I have an absolutely bone stock 1997 (OBD-II) Miata and am trying to complete an MS-1 parallel installation. Currently, the car runs great on the stock ECU. I wouldn’t hesitate to drive it on a long trip tomorrow. When I plug in the MS, it won’t start.

First, I have to stick with the parallel installation. I know it is harder, but this car will be moving to Gwinnett, GA early next year and will have to suffer through the draconian emissions test. Also, parallel keeps the air conditioner operation simple.

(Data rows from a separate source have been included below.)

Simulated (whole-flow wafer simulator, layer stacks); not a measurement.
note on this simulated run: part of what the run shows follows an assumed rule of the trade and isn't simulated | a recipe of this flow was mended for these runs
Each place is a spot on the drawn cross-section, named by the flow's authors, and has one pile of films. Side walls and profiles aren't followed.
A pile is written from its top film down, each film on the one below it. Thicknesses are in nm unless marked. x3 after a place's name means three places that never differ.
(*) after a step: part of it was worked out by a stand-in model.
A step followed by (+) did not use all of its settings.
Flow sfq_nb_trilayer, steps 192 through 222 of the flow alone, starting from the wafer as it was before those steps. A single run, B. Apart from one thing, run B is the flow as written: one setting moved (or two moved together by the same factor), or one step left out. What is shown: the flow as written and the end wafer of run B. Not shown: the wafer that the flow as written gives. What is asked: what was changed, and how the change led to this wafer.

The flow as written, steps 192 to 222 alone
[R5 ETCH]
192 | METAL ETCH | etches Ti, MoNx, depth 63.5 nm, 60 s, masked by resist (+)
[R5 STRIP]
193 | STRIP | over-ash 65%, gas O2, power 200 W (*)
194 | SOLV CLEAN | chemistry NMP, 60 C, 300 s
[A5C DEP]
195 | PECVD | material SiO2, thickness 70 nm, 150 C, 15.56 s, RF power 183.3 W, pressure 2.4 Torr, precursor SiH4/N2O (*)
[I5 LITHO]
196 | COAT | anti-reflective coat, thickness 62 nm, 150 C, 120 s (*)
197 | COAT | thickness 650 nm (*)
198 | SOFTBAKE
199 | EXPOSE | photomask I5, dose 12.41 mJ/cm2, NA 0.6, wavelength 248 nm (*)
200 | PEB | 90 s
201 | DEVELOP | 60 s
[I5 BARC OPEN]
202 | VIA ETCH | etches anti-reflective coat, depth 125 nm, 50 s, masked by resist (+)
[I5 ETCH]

I built the MS in July, https://www.miataturbo.net/forum/t23382/, and got a lot of help from this board. Then, I spent forever hunting down the harness components (I have a of spares if anyone is looking). In the mean time, I installed an LC-1 and the IAT sensor. The LC-1 is in a separate bung after I learned that it cannot emulate the stock sensor, contrary to what the advertisements claim. I finally got the harness built in mid-September, https://www.miataturbo.net/forum/t25529/. I plugged it all in and it wouldn’t start. I decided that I’d better walk away for a bit rather than get mad at it. Now, it is November, my wife is coming back from Tokyo in December, and I’d like to have this going before she returns.

What does work:
--On the stock ECU, the car runs great.
--My MS works great with the stim. All the gauges move when I turn the appropriate *****, except for the coolant gauge. The coolant gauge did work until I made the parallel mod. Now it is pegged, but, from what I’ve read, that is normal.
--My harness should work. I put more time into untangling the wiring diagrams and sketching out the harness than I did on assembling the MS. My final harness plans haven’t had any errors pointed out by this board and you guys were pretty good at finding mistakes in the first versions. The only alteration I made past the .pdf file is that I added a switch to be able to toggle between the MS and the stock ECU for idle control.
--My LC-1 works. I can plug my laptop into it and capture a data log for as long as the battery on the laptop will last. I did notice that the stock ECU tends to keep the car a little rich, but I’ll sort that out later.
--My IAT sensor should work. I don’t really see a way to screw that up.
--I am running the hr_10g firmware and I loaded the MSPNP base map. At least, I think I am running the MSPNP base map. Is there any way to definitively assure that the map actually loaded to the MS?

What doesn’t work:
--With the MS installed, the car will not start. The starter turns the engine, but it doesn’t even try to catch. The two outer LEDs on the MS light up. With the laptop on, the gauges in Megatune come to life. I live in a condo where I get a hard time for even opening the hood on my car (yet another reason to move), so it is hard for me to tell if I am getting spark or fuel. I am also very nervous about burning up a coilpack, so I don’t want to solve this with the trial-and-error approach. Is there anything obvious I should check next? Maybe there a is gauge I should watch more closely than the others. How long can I attempt to start the car before I fry the coil?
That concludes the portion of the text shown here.